Sadly, there are other problems that need more than a coat of paint.  As I write each time about our pleasures here, I’ve been leaving out the realities and it’s time to remedy that.  The color brochures for the beach communities of Mexico like this one show one side of things and if you’re an occasional tourist, that may be all you’ll see.

You may not see the abandoned buildings, the humble “make do” shacks in neighborhoods “behind the scenes” with electrical wires strung catch as catch can, roofs that needed repairs long before now,  half-finished construction and so much more.

The Mexican minimum wage went up in January, and for most workers is now a little over $5 a day.  You read that right.  $5 a day.  Think about that next time you buy anything Hecho in Mexico.  Or grown and picked in Mexico.

While the lower prices here are a bargain for the ex-pats who take full advantage of them, many locals barely earn enough to keep things going.  They have nothing extra for home repairs or the amenities that come easily for the ex-pats.  Many ex-pats volunteer with nonprofits here to help provide, particularly where children are concerned.

Despite the low incomes, here’s what you don’t see – at least in Rosarito.  Homeless people begging, sometimes aggressively as they do in so many cities.  You see even the least of the people here working at one thing or another, sometimes for pennies.  People with little means don’t beg – they sell you things, small things to be sure, in exchange for a few pesos.  And these people include the elderly, the lame, the challenged in so many other ways.  And they smile.

Living in a different country is a reality check.

After a conversation recently with an American man who has made a life in Mexico for the past 30 years or so, he sent me a “dialogue” between a Mexican and a gringo who is mouthing all the Fox news kind of information about Mexico.  The Mexican takes time to inform the gringo about the history of Mexico, the art, the athletes, the inventors and scientists, the gourmet food and more, much more than news about drugs and crime which are the subject of nearly all the stories Americans and others in the world hear daily.

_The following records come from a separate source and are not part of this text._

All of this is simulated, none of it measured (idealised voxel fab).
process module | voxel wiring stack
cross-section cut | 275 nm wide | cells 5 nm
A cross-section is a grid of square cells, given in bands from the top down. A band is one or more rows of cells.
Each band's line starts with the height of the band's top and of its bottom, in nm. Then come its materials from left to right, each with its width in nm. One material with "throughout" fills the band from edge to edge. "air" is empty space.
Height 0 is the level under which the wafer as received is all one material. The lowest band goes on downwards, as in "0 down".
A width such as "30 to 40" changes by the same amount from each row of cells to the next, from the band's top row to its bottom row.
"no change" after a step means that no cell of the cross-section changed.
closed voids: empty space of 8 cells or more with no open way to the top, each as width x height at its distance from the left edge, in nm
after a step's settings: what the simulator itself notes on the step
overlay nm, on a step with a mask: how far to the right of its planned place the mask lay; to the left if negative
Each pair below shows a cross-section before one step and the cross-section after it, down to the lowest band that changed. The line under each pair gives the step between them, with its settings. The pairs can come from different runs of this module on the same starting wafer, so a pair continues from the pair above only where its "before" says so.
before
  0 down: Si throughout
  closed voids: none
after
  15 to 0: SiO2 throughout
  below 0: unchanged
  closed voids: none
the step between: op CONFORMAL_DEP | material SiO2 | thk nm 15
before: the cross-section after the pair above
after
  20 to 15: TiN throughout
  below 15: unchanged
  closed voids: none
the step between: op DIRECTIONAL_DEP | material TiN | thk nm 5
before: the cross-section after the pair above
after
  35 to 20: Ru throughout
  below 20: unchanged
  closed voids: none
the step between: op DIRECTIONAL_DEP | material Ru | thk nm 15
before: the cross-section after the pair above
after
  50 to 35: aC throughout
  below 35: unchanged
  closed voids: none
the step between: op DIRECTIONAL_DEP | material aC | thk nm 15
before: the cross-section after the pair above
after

The Mexican closes the conversation with these words:

“Please realize that Mexico is a lot more than what the less worldly people and fear-mongering media know or choose to propagate.

“There are over 100 million good honest Mexicans and their families who love their country, climate and culture, who even without knowing you will open the door to our homes and that if you care to visit, you will love to get to know.” 

The wonderful Mexican friends we’re making are living proof of what he says.  He ends this with these ironic words, especially to someone like me who once lived in Manhattan:  “Sort of like New York maybe?”

In closing, we’ve all heard the old saw about red skies and fisherman – red sky in the morning, red sky at night, etc.  But the other evening I saw this lovely scene develop at twilight and wondered if there was a poem for a pink sky.  Sky turning pink, more time to think.  Or  Pink sky at seven, looks just like heaven.  Okay, I’ll stop now and let you come up with something better.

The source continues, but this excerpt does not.